Hi @jrhemstad @PointKernel ,

So it seems that it's possible to achieve this with cuCollection. I have a few questions as I try to understand the design.

1. So in multimap, it seems that we have (by default) 8 threads in a group to hash the same key into the hash table. And once one of this 8 threads manage to insert, the other 7 threads will return. Yunsong mentioned that this will improve the performance as opposed to having each thread hashing different key into the hash table. Can someone explain to me why this improve the performance?
2. I'm trying to understand Jake's example here. What is row_hash in this case? is it the join key or is it something else? And why do we need to match the entire pair for equality in hash join? Shouldn't we only match the join key?

1. Check out @sleeepyjack 's paper on cooperative insertion/probing: https://arxiv.org/pdf/2009.07914.pdf
2. row_hash is the hash value of the row. The strategy I described is necessary to support a join criteria on multiple columns. If you're joining on multiple columns, then you can't fit the entire row as the key of the hash table. If you're just joining on a single column of ints, then you can avoid this complexity.

Hi @PointKernel @jrhemstad

I was trying to use the device_view<> version of retrieve() and needed some help. Is there an example usage of the API that I can refer to? It seems we need to use 2 Cooperative groups - one for probe and another for flushing to the output buffer, is this the right understanding?
Some more questions from the declaration in the header file -

• What is the flushing_cg_counter and what type are we expecting?
• Should num_matches be of std::atomic<> type?
• There are 2 output parameters - output_buffer and output_begin. How are they different and is it necessary for them to be declared in shared memory?

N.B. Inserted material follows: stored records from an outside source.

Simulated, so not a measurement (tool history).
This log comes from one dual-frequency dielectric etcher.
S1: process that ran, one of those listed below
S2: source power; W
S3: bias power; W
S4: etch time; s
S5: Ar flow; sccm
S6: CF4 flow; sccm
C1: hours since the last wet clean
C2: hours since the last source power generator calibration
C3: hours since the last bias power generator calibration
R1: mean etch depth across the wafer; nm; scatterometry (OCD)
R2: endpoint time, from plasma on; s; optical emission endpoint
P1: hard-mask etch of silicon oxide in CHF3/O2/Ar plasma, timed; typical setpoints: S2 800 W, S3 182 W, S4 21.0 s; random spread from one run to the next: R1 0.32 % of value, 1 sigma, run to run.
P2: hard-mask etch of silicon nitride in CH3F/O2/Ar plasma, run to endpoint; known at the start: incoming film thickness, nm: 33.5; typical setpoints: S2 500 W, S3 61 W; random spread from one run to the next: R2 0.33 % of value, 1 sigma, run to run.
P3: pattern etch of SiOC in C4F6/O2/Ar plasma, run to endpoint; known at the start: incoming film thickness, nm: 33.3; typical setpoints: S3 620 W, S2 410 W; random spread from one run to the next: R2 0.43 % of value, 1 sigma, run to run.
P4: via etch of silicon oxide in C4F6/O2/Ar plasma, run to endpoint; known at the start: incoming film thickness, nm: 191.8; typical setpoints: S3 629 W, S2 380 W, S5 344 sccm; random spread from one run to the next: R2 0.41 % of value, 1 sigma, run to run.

Also, will the retrieve() populate 1 item per CG similar to insert?

Thanks a lot for your help!

Is there an example usage of the API that I can refer to?

You could refer to retrieve kernel for the use of device_view::retrieve. The retrieve kernel is invoked here.

It seems we need to use 2 Cooperative groups - one for probe and another for flushing to the output buffer

Depending on the size of key/value pairs:

• if they are no bigger than 8 bytes. The implementation uses a per-warp shared memory buffer to write the output. i.e. flushing CG (which is a warp) size = 32 is always larger than probing CG size (which could be 2, 4, 8, etc). So multiple probing CGs write into the same warp-wise buffer.
• otherwise, probing CG size and flushing CG size is the same and each CG writes into its own buffer.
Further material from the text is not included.